Washington, May 12 (Inditop.com) Astronomers have announced a robust detection of a vast reservoir of intergalactic gas about 400 million light years from earth.

This discovery is the strongest evidence yet that the “missing matter” in the nearby Universe is located in an enormous web of hot, diffuse gas.

This missing matter — which is different from dark matter — is composed of baryons, the particles, such as protons and electrons, that are found on the earth, in stars, gas, galaxies, and so on.

These discoveries are based on observations from NASA’s Chandra X-ray Observatory and European Space Agency’s XMM-Newton, or X-ray space observatory.

XMM-Newton is the biggest scientific satellite ever built in Europe, its telescope mirrors were amongst the most powerful ever developed in the world, and with its sensitive cameras it will see much more than any previous X-ray satellite.

A variety of measurements of distant gas clouds and galaxies have provided a good estimate of the amount of this “normal matter” present when the universe was only a few billion years old.

However, an inventory of the much older, nearby universe has turned up only about half as much normal matter, an embarrassingly large shortfall.

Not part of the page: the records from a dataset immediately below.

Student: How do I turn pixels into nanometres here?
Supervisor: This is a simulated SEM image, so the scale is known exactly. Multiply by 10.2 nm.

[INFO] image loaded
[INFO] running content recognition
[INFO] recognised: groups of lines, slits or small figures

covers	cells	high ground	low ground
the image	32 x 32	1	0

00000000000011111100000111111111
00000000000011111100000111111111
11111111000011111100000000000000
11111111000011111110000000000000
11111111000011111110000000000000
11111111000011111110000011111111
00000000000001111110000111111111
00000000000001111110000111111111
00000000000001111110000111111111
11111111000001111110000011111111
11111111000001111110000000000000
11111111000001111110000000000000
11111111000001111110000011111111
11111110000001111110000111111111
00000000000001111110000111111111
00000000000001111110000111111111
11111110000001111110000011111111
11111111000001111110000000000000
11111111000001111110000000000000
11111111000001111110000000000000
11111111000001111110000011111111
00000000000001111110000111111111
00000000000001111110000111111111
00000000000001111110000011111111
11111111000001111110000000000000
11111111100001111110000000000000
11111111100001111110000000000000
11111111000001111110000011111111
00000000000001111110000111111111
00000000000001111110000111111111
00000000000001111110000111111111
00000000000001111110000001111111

The mystery then is where does this missing matter reside in the nearby universe? This latest work supports predictions that it is mostly found in a web of hot, diffuse gas known as the Warm-Hot Intergalactic Medium (WHIM).

Scientists think the WHIM is material left over after the formation of galaxies, which was later enriched by elements blown out of galaxies.

“Evidence for the WHIM is really difficult to find because this stuff is so diffuse and easy to see right through,” said Taotao Fang of the University of California-Irvine (UC-I), who led the study. “This differs from many areas of astronomy where we struggle to see through obscuring material.”

To look for the WHIM, the researchers examined X-ray observations of a rapidly growing supermassive black hole known as an active galactic nucleus, or AGN. This AGN, which is about two billion light years away, generates immense amounts of X-ray light as it pulls matter inwards.

Lying along the line of sight to this AGN, at a distance of about 400 million light years, is the so-called Sculptor Wall.

This “wall,” which is a large diffuse structure stretching across tens of millions of light years, contains thousands of galaxies and potentially a significant reservoir of the WHIM if the theoretical simulations are correct.

The WHIM in the wall should absorb some of the X-rays from the AGN as they make their journey across intergalactic space to Earth, says a NASA release.

Using new data from Chandra and previous observations with both Chandra and XMM-Newton, absorption of X-rays by oxygen atoms in the WHIM has clearly been detected by Fang and his colleagues.

The characteristics of the absorption are consistent with the distance of the Sculptor Wall as well as the predicted temperature and density of the WHIM.

This result gives scientists confidence that the WHIM will also be found in other large-scale structures.

These results appeared in the May 10 issue of The Astrophysical Journal.